Problems and Solutions #
This leaves some problems:
Problem 1: Where do we store the size of a chunk?
- We’re the memory allocator. We can just allocate a bigger chunk and store the size in the chunk.
- We want to put it at the beginning of the chunk so we can find it again.
So when someone requests a chunk of size B, we allocate B + 8 bytes layed out as follows:
- Size (size_t = 8 bytes)
- That many bytes of memory for the user.
We return a pointer to the memory after the size.
When the memory is freed, we can find the size by subtracting 8 bytes from the pointer we got.
Problem 2: Where do we store the free list?
- The free list is made up of chunks of free memory.
- We can store the list in the memory itself.
- Easy to lay out a singly or doubly linked list in the memory.
- This makes our minimum actual memory allocation be the size of a list cell.
Problem 3: Fragmentation
for (1..200) {
xs[ii] = malloc(800);
}
for (1..10) {
free(xs[ii]);
}
y = malloc(5000);
- We’d like to reuse the memory rather than requesting more from the OS.
- When we free memory, we want to check the free list to see if we can combine the chunk we’re freeing with other chunks already on the list.
- We may need to combine more than once (A,C on free list, free B).

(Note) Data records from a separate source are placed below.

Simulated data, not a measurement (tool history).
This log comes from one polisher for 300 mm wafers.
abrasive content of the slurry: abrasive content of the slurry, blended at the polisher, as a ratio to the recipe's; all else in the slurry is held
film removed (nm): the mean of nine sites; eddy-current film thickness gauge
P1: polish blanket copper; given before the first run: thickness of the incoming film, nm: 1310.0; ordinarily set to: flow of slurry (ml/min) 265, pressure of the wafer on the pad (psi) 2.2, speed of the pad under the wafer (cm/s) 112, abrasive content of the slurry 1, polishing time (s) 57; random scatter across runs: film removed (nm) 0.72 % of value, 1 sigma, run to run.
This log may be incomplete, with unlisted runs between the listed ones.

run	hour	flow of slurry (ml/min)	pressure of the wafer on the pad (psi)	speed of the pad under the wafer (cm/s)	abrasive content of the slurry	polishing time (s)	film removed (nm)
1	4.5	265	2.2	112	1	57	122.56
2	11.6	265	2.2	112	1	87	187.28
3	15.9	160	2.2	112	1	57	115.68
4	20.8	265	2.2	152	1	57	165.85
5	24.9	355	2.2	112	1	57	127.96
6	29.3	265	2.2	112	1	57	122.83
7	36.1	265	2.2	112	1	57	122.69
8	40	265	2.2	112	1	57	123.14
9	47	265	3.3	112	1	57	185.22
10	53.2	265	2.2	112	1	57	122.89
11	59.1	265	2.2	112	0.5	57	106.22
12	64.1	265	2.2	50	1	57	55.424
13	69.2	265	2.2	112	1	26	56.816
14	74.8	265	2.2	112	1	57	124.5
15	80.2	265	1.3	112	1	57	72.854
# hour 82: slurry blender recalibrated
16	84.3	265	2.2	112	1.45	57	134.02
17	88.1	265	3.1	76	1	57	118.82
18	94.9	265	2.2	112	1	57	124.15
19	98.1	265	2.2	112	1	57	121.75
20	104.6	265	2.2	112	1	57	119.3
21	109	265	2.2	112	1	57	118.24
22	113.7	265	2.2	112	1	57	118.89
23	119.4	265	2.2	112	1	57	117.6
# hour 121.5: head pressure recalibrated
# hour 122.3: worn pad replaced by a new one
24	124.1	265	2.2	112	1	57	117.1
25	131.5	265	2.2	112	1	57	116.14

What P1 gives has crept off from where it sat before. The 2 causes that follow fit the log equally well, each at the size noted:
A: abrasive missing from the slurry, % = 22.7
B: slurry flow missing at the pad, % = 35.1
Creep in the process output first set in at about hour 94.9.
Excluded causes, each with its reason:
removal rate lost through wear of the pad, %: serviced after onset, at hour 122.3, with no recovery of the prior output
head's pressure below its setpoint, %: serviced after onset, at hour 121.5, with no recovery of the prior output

Problem 4: Big Allocations
- What if a program requests 10 GB of RAM and then frees it?
- We’d like to return that to the OS, not put it on the free list.
- Solution: Send large allocations directly to mmap, and then do a munmap when that memory is freed.
- For allocations over some threshold size, the cost of the syscall is going to be irrelevent.
- In this case we always allocate some number of whole pages.